IP, Technology & Data

Yesterday the media picked up on the story of “Linn”, who was notified by Amazon that her account had been closed because it had been associated by Amazon with another account that had been closed for abuse of Amazon’s policies. Amazon has apparently refused to provide any further information, simply referring Linn to its terms of use, which provide Amazon with fairly wide rights to suspend accounts.

“Plenty more online bookstores out there. What’s Amazon’s loss is iTunes’ gain,” you might say. Well, yes. But Linn has a Kindle, and the effect of her account being terminated is that she was unable to access any Kindle e-books previously “purchased” using the account (contrary to reports, her Kindle was not wiped, but as her old Kindle is broken she has been unable to download the books in her library onto a replacement Kindle).

Unfortunately for Amazon, Linn is the friend of a Norwegian tech journalist called Martin Bekkelund, and the story was covered by a wide range of high profile media outlets such as the Guardian, Yahoo!, Computing (and now BrodiesTechBlog). A link to the original story on Martin Bekkelund’s blog was also retweeted to 300,000 odd people by the broadcaster and columnist Catlin Moran.

Ownership vs a right to use
Whilst this has turned into a bit of a PR disaster for Amazon (and once again shows the power of Twitter to run with a story and influence popular opinion), it also provides a timely reminder of the difference in rights to the purchase of traditional media such as paper books and CDs and digital media.

As the Amazon terms of use document notes:

Kindle content is licensed, not sold. Should you attempt to break the DRM security block or transfer your purchase to another device, Amazon may legally revoke your access to the Kindle Store and the Kindle Content without refund of any fees


Your rights under this Agreement will automatically terminate if you fail to comply with any term of this Agreement. In case of such termination, you must cease all use of the Kindle Store and the Kindle Content, and Amazon may immediately revoke your access to the Kindle Store and the Kindle Content without refund of any fees.

In other words, if you misuse your content (or your wider Amazon account), Amazon can take it off you.

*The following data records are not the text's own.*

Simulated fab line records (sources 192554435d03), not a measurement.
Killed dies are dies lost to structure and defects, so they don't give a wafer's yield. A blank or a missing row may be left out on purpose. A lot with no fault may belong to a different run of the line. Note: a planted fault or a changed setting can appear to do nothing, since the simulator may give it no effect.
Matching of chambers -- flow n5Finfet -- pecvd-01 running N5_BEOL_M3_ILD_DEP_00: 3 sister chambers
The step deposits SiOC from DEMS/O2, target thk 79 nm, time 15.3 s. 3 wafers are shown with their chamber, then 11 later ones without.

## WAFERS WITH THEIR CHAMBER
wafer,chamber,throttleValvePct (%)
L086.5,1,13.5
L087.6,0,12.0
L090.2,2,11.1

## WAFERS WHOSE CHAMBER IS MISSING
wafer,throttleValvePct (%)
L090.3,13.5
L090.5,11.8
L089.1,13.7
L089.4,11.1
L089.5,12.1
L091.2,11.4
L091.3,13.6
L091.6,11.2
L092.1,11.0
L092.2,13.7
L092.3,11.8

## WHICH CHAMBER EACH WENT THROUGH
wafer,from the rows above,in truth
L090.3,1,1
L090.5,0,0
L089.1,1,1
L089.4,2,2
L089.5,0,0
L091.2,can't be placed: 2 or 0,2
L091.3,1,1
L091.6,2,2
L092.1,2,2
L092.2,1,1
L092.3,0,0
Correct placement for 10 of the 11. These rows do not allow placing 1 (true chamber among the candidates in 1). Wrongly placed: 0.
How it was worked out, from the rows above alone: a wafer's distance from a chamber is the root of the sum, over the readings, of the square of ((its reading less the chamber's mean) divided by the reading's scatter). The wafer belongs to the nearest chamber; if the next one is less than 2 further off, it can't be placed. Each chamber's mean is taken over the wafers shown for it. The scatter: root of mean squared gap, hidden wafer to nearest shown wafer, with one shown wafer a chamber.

Whilst Amazon has now apparently restored Linn’s account at the time of writing, Amazon has still not explained what Linn is alleged to have done wrong, or why her account was suspended (this, to my mind, is the more concerning bit of the story, given the impact of the suspension – if I were Linn then I would submit a subject access request to Amazon EU SARL (Amazon’s Luxembourish trading company for its European operations, and the data controller in respect of Amazon.co.uk).

Either way, those creating in valuable digital libraries that are subject to DRM controls should pay careful attention to their compliance with terms of use.